Change FailedToCommitClusterStateException to NotMasterException #135008

joshua-adams-1 · 2025-09-18T14:39:44Z

This is the first of a series of PRs fixing how the FailedToCommitClusterStateException is used in ElasticSearch. As per #135017, FailedToCommitClusterStateException is defined as:

Thrown when a cluster state publication fails to commit the new cluster state. If publication fails then a new master is elected but the
update might or might not take effect, depending on whether the newly-elected master accepted the published state that failed to
be committed. This exception should only be used when there is <i>ambiguity</i> whether a state update took effect or not.

Currently, FailedToCommitClusterStateException is used as a 'catch-all' exception thrown at multiple places throughout the Coordinator and MasterService during the publication process. Semantically however, it doesn't make sense to throw this exception before the cluster state update is actually sent over the wire, since at this point, we know for certain that the cluster state update failed. FailedToCommitClusterStateException is intended to display ambiguity.

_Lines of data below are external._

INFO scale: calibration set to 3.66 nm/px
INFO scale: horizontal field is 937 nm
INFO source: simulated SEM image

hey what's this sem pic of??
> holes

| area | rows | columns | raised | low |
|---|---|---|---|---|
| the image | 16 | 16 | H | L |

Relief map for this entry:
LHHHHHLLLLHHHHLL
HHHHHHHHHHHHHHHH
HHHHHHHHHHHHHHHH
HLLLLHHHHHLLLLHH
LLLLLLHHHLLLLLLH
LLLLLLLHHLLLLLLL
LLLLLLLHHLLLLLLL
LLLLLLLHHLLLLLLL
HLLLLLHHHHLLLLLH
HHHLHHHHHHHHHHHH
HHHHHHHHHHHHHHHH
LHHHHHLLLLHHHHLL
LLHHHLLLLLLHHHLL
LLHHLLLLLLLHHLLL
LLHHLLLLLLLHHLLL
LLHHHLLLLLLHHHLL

This work is a pre-requisite to #134213.

Changes

This PR modifies the Batch.onRejection method to accept a NotMasterException rather than a FailedToCommitClusterStateException. We should throw a NotMasterException here because:

This code is actually called when draining the queue because the threadpool shut down, not during a cluster state update! It was used because FailedToCommitClusterStateException is retryable within TransportMasterNodeAction, and it was a quick way to guarantee retries
The master node has closed, and therefore a NotMasterException is semantically clearer, while also being retryable to preserve functionality

Testing

Unit and integration tests pass
I have run MasterServiceTests 100 times

Next Steps

The goal of this work is to fix up all erroneously used FailedToCommitClusterStateException.

Done:

Update exception messages: Update exception messages #135017

Todo:

Change a FailedToCommitClusterStateException to NotMasterException during the pre-publication process: Changes FailedToCommitClusterStateException to NotMasterException #135548
Replace all subsequent pre-publication FailedToCommitClusterStateExceptions with FailedToPublishClusterStateException, a new exception designed to capture any failures before the cluster state update is sent over the wire. This exception will capture guaranteed cluster state update failure, with FailedToCommitClusterStateException used once the update has been sent over the wire, representing ambiguity
Any final uses of FailedToCommitClusterStateException that need to be updated

Relates to ES-13061

Modifies the `Batch.onRejection` method to accept a `NotMasterException` rather than a `FailedToCommitClusterStateException`. The `NotMasterException` is thrown because the master node has closed. However, at this point we haven't even tried to commit the cluster state so we know for a fact that it's failed, so a `FailedToCommitClusterStateException`, which implies ambiguity, is wrong here.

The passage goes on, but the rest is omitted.